Reputation: 11
I'm trying to do a search and replace (for multiple chars) in the following string:
VAR=%2FlkdMu9zkpE8w7UKDOtkkHhJlYZ6CaEaxqmsA%2B7G3e8%3D&
One or more of these characters: %3D, %2F, %2B, %23, can be found anywhere (beginning, middle, or end of the string) and ideally, I'd like to search for all of them at once (using one regex) and replace them with = or / or + or # respectively, then return the final string.
Example 1:
VAR=%2FlkdMu9zkpE8w7UKDOtkkHhJlYZ6CaEaxqmsA%2B7G3e8%3D&
Should return
VAR=/lkdMu9zkpE8w7UKDOtkkHhJlYZ6CaEaxqmsA+7G3e8=&
Example 2:
VAR=s2P0n6I%2Flonpj6uCKvYn8PCjp%2F4PUE2TPsltCdmA%3DRQPY%3D&
Should return
VAR=s2P0n6I/lonpj6uCKvYn8PCjp/4PUE2TPsltCdmA=RQPY=&
Upvotes: 1
Views: 2579
Reputation: 10574
This can't be done with a regex because there's no way to write any kind of conditional inside of a regex. Regular expressions can only answer the question "Does this string match this pattern?" and not perform the operation "If this string matches this pattern, replace part of it with this. If it matches this pattern, replace it with this. etc..."
Upvotes: -1
Reputation: 3913
I'm also not convinced you need regex, but there's a better way to do url-decode with regex. Basically you need that every string in the pattern of %XX will be converted into the char it represents. This can be done with re.sub()
like so:
>>> VAR="%2FlkdMu9zkpE8w7UKDOtkkHhJlYZ6CaEaxqmsA%2B7G3e8%3D&"
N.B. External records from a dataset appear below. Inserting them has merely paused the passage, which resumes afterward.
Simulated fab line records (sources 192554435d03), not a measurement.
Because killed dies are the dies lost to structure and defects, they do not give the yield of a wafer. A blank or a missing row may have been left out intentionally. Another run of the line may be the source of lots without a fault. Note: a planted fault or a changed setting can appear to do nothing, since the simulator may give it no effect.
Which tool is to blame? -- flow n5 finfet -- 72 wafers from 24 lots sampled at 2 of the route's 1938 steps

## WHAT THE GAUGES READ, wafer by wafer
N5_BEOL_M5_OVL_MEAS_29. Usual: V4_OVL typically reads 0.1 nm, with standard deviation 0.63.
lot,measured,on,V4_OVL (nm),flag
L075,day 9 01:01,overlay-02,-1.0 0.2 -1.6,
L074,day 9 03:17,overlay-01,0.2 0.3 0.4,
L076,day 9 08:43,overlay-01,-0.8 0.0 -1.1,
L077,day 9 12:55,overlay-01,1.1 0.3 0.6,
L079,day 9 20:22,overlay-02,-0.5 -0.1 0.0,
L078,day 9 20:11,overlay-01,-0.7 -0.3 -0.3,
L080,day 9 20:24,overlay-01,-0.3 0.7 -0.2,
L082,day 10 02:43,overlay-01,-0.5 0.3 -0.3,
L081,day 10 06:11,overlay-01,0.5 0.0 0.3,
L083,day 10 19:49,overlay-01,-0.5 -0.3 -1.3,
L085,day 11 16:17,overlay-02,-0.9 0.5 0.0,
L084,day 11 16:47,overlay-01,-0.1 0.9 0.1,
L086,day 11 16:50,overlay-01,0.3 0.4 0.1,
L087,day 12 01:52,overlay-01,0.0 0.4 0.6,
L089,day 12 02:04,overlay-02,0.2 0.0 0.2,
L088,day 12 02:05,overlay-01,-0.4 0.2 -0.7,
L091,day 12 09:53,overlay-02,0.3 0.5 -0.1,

>>> re.sub(r'%..', lambda x: chr(int(x.group()[1:], 16)), VAR)
'/lkdMu9zkpE8w7UKDOtkkHhJlYZ6CaEaxqmsA+7G3e8=&'
Enjoy.
Upvotes: 2
Reputation: 13510
There is no need for a regex to do that in your example. A simple replace method will do:
def rep(s):
for pat, txt in [['%2F','/'], ['%2B','+'], ['%3D','='], ['%23','#']]:
s = s.replace(pat, txt)
return s
Upvotes: 2
Reputation: 7249
var = "VAR=s2P0n6I%2Flonpj6uCKvYn8PCjp%2F4PUE2TPsltCdmA%3DRQPY%3D&"
var = var.replace("%2F", "/")
var = var.replace("%2B", "+")
var = var.replace("%3D", "=")
but you got same result with urllib2.unquote
import urllib2
var = "VAR=s2P0n6I%2Flonpj6uCKvYn8PCjp%2F4PUE2TPsltCdmA%3DRQPY%3D&"
var = urllib2.unquote(var)
Upvotes: 1
Reputation: 80031
I'm not convinced you need regex for this, but it's fairly easy to do with Python:
x = 'VAR=%2FlkdMu9zkpE8w7UKDOtkkHhJlYZ6CaEaxqmsA%2B7G3e8%3D&'
import re
MAPPING = {
'%3D': '=',
'%2F': '/',
'%2B': '+',
'%23': '#',
}
def replace(match):
return MAPPING[match.group(0)]
print x
print re.sub('%[A-Z0-9]{2}', replace, x)
Output:
VAR=%2FlkdMu9zkpE8w7UKDOtkkHhJlYZ6CaEaxqmsA%2B7G3e8%3D&
VAR=/lkdMu9zkpE8w7UKDOtkkHhJlYZ6CaEaxqmsA+7G3e8=&
Upvotes: 2